I left the Valley when I was eighteen years old, though my entire family still lives there and I visit them frequently. The Valley is such an integral part of Chicano history, yet its representation on the page has been relatively scant. I suppose my commitment to representing it has increasingly less to do with place (write what you know!) and more to do with an understanding that the lives of the people who call the Valley home are just as intriguing as anyone else’s.

Is it a desperate place? Yes, but writing about it isn’t about rubbing the nose of the American reader in the muck of poverty. It’s a call for compassion, a way to personify the lives of people who are very often crassly vilified or dismissed.

What inspired you to write What You See in the Dark and how much did growing up in the Valley prepare you to better understand the cultural and political changes that were affecting areas like Bakersfield during the 1960s?

I love old films, and I love them in particular because they provide a terrific opportunity to study how social attitudes made their way into art—the hesitations, the daring, the bravery, the timidity, etc. Watching old films also reminds me of just how much American art has changed: to see Charlton Heston play a Mexican cop in Touch of Evil is laughable, but it also reminds me of how closed and exclusive the world of film was to non-white participants.

The Valley is a place in which all the tension of social clash is underneath the fabric of the community. With the exception of the UFW marches in the 60s and 70s, major pushes for political change remain the domain of the big cities. I’ve always seen the Valley as a place of observers: if you’re not watching the neighbors, you’re watching the news, waiting to see how what happens next door or in the big cities will change your life. It’s a place of reaction, rather than action. It makes change slow to arrive.

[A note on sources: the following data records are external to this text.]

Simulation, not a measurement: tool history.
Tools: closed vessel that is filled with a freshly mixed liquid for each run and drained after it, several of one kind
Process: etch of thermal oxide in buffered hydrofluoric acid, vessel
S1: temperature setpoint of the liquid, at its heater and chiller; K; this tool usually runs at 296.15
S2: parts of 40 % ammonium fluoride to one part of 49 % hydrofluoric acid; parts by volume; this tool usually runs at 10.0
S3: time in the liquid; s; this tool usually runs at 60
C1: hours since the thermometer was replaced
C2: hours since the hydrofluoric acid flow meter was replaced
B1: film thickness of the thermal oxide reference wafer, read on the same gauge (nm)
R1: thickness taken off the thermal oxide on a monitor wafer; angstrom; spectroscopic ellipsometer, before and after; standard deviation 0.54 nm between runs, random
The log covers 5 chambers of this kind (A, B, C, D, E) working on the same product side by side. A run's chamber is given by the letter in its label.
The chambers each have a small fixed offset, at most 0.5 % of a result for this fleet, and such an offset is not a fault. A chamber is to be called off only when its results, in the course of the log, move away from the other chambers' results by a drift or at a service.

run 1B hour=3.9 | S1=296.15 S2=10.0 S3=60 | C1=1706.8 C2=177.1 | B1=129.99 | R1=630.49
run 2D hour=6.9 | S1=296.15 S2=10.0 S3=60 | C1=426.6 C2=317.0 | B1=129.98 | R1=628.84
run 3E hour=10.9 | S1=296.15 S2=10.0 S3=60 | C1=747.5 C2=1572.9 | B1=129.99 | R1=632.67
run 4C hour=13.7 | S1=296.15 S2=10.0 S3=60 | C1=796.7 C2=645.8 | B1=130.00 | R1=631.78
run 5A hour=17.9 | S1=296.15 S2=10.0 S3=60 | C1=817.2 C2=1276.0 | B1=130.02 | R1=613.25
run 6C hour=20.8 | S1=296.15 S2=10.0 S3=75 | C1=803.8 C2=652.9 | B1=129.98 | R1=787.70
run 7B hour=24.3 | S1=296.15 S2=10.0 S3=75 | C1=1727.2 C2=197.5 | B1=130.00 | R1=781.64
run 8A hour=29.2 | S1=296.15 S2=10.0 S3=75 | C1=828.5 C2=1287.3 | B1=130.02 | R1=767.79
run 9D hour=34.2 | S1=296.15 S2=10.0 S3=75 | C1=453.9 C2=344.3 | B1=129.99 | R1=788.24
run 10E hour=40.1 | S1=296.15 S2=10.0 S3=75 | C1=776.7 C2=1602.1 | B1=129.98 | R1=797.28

Death and the way it is depicted in film is a thread that is woven throughout your novel. And yet you chose not to depict Teresa’s murder. What led you to this choice and how much has the film Psycho influenced the way you think about death and violence as it is ritually performed in popular culture?

Depicting Teresa’s murder required choosing a point of view. I tried writing the last chapter from both Teresa’s and Dan’s point of view. What I came up with was some very brutal writing. Both points of view seemed a rebuke to my own argument that death in film generally required a removal of any kind of humanity—the body is a prop, not a person—and I saw this happening in my last chapter. With Teresa, the POV choice seemed almost pornographic. With Dan, I worried that the POV choice hinted at a pleasure in depiction. I found myself become more and more convinced that film really gets away with something as an art form when it comes to depicting death: the camera can play observer only, distant and therefore uninvolved.

This was the reason I finally tried the second person and attributed this “you” to a specific character in the novel. By making the murder one that is imagined (because no one in the town actually witnessed it), I was able to “depict” the murder and ultimately offer the chapter as a comment on our desire to witness this kind of brutality. The character behind that “you” is key.

You have a very cinematic writing style. How much has film influenced you as a writer? Are there any movies that have had a particular impact on you in terms of style and tone?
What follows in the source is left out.